3. The original CJRS directions continue to have effect but are modified as set out in the Schedule to this direction.
Signed by the Chancellor of the Exchequer
[Signature]
Her Majesty's Treasury
25 June 2020"
The effect of the 2020 Act and the Treasury Directions
"29. The courts in conducting statutory interpretation are 'seeking the meaning of the words which Parliament used': Black-Clawson International Ltd v Papierwerke Waldhof-Aschaffenburg AG [1975] AC 591, 613 per Lord Reid of Drem. More recently, Lord Nicholls of Birkenhead stated: 'Statutory interpretation is an exercise which requires the court to identify the meaning borne by the words in question in the particular context.' (R v Secretary of State for the Environment, Transport and the Regions, Ex p Spath Holme Ltd [2001] AC 349, 396). Words and passages in a statute derive their meaning from their context. A phrase or passage must be read in the context of the section as a whole and in the wider context of a relevant group of sections. Other provisions in a statute and the statute as a whole may provide the relevant context. They are the words which Parliament has chosen to enact as an expression of the purpose of the legislation and are therefore the primary source by which meaning is ascertained. There is an important constitutional reason for having regard primarily to the statutory context as Lord Nicholls explained in Spath Holme, 397: 'Citizens, with the assistance of their advisers, are intended to be able to understand parliamentary enactments, so that they can regulate their conduct accordingly. They should be able to rely upon what they read in an Act of Parliament.'
30. External aids to interpretation therefore must play a secondary role. Explanatory notes, prepared under the authority of Parliament, may cast light on the meaning of particular statutory provisions. Other sources, such as Law Commission reports, reports of Royal Commissions and advisory committees, and Government White Papers may disclose the background to a statute and assist the court to identify not only the mischief which it addresses but also the purpose of the legislation, thereby assisting a purposive interpretation of a particular statutory provision. The context disclosed by such materials is relevant to assist the court to ascertain the meaning of the statute, whether or not there is ambiguity and uncertainty, and indeed may reveal ambiguity or uncertainty: Bennion, Bailey and Norbury on Statutory Interpretation, 8th ed (2020), para 11.2. But none of these external aids displace the meanings conveyed by the words of a statute that, after consideration of that context, are clear and unambiguous and which do not produce absurdity. In this appeal the parties did not refer the court to external aids, other than explanatory statements in statutory instruments, and statements in Parliament which I discuss below…

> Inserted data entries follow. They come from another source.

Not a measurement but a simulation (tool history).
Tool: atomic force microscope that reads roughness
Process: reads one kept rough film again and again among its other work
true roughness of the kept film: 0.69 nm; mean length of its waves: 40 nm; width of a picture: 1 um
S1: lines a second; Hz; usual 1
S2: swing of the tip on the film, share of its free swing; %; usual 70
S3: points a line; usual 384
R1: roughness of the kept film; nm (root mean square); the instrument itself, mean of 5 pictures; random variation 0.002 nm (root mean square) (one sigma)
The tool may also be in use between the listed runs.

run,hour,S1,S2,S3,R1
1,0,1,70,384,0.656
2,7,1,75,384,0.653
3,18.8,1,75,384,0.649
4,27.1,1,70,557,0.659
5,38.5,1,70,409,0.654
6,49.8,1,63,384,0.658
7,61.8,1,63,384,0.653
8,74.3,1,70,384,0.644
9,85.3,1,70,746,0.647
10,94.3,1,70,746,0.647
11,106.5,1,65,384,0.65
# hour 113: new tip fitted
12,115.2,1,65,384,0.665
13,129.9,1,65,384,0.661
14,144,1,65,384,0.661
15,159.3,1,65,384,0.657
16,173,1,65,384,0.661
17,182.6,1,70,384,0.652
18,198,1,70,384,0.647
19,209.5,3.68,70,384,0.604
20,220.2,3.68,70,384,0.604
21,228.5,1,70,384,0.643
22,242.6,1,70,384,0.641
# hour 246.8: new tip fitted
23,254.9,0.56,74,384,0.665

31. Statutory interpretation involves an objective assessment of the meaning which a reasonable legislature as a body would be seeking to convey in using the statutory words which are being considered. Lord Nicholls, again in Spath Holme, 396, in an important passage stated:
'The task of the court is often said to be to ascertain the intention of Parliament expressed in the language under consideration. This is correct and may be helpful, so long as it is remembered that the "intention of Parliament" is an objective concept, not subjective. The phrase is a shorthand reference to the intention which the court reasonably imputes to Parliament in respect of the language used. It is not the subjective intention of the minister or other persons who promoted the legislation. Nor is it the subjective intention of the draftsman, or of individual members or even of a majority of individual members of either House. … Thus, when courts say that such-and-such a meaning "cannot be what Parliament intended", they are saying only that the words under consideration cannot reasonably be taken as used by Parliament with that meaning.'"
Government guidance on the CJRS, first issued on 26 March 2020 and amended variously thereafter, had no legal force.
"Whether wages need to be topped up. As already explained, the Scheme does not affect existing employment law rights and obligations, including rights under the worker's contract. As a result, even though none of the Treasury Directions requires the employer to top up the employee's wages to their normal amount, the employer will usually be in breach of contract if, in accordance with the scheme, it instructs the employee to cease all work and then fails to pay full wages. The situation is akin to an unlawful suspension without pay. That proposition holds true unless there is a contractual provision to the contrary such as a provision allowing the employer to lay off without pay: see para [6.04] above. Indeed, where such a provision exists (which will be rare these days) any furlough pay, even at 80 per cent, will be something of a windfall for the employee. However, for the most part, unless the worker agrees to vary the contract, the employer will have to top up the wages of the furloughed worker so that the employee receives his or her full contractual entitlement or else risk the possibility of a breach of contract or unauthorised deductions claim. Of course, in many cases the employee will agree to vary the contract to allow for payment of the lower amount if the alternative is redundancy."
In argument, Mr Riley submitted that the above passage had to be approached with some caution because it had not distinguished between a fixed rate and other types of employee for whom the CJRS had prescribed the applicable reference pay. In any event, the context of the view expressed had been the topping up of wages, not under consideration in this case. Whilst, submitted Mr Riley, one could see, as a matter of principle, how an ability to vary the formula set out in the CJRS in the instant circumstances might be extracted, such an approach "would run headlong into the mandatory language of the statutory instrument". The wage-work bargain per se might fall outside the furlough arrangements made, but, where an employer chose to sign up to the CJRS, all of its provisions became applicable. In my judgement, those submissions miss the point, being the nature and effect of the CJRS and the employer's and employee's freedom to enter into alternative contractual arrangements.
The contractual position
"HMRC will cover 80% of your regular wage, plus the associated Employer National Insurance contributions and minimum automatic enrolment into your pension contributions on the subsidised wage.
Because you employment changed to working Friday's and ad hoc less than a year ago, we will average your monthly earnings since you started this change to calculate your ongoing wage.
This change will wholly apply to your pay from 1 April onwards and you will continue to make payment in to your bank in the normal way on the last working day of each month."